New Virtual Helper Challenges Siri
An app named Evi uses semantic data to provide a wider range of answers.
- Friday, January 27, 2012
- By Rachel Metz
The market for sweetly named smart-phone assistants is heating up, as Siri, Apple's iPhone-based virtual helper, just got a new "frenemy" named Evi.
Created by True Knowledge, a Cambridge, U.K.-based semantic technology startup, Evi, like Siri, can answer questions posed aloud in a conversational manner. But unlike Siri, which is only loaded on the latest iPhone, Evi is available as an app for the iPhone and phones running Google's Android software.
Siri and other personal assistants are still fairly limited. As they become more popular, established companies and startups will need to expand the range of tasks they can perform. True Knowledge is hoping the semantic database it has built up over the past few years could provide this edge.
Evi's availability and promise as an artificial intelligence app, coupled with its low price (99 cents on the iPhone and free on Android phones), caused its popularity to skyrocket following its Monday release, and made it difficult for those downloading it to try it out. Evi isn't the only Siri competitor—and in fact its capabilities are somewhat different from Siri's offerings—but plenty of smart-phone users, it seems, are eager for Evi's help in particular.
Evi uses a platform with hundreds of millions of data points that True Knowledge developed over several years (initially for Web search). Information in this database has been tagged to add meaning and context. For example, Apple is classified as a "company" and Tim Cook is classified as a "person" and a "CEO." True Knowledge founder and CEO William Tunstall-Pedoe says this allows the app to understand all sorts of things—people, places, buildings, colors, and more—and how they interact, which helps the app find the right answer for a wide range of questions. In addition to all this information, Evi, like Siri, can access data on some outside websites.
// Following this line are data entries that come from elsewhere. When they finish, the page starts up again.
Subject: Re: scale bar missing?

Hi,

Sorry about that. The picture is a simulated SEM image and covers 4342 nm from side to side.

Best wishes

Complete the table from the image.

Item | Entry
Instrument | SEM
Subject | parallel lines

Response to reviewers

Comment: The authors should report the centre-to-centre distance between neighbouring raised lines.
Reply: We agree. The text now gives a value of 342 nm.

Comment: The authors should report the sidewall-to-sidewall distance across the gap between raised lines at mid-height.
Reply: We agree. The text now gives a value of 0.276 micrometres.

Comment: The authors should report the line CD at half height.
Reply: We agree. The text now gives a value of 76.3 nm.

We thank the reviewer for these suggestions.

Essentially, the app takes your spoken or typed question and uses its vast store of knowledge along with outside data from websites like Yelp to give pertinent answers. This is similar to how Siri works, but Apple's assistant focuses more on accomplishing tasks, such as making calls, setting alerts, or dictating text messages, by working with the iPhone's other apps. Evi does not do these things, but Tunstall-Pedoe says it will eventually be able to take on more tasks.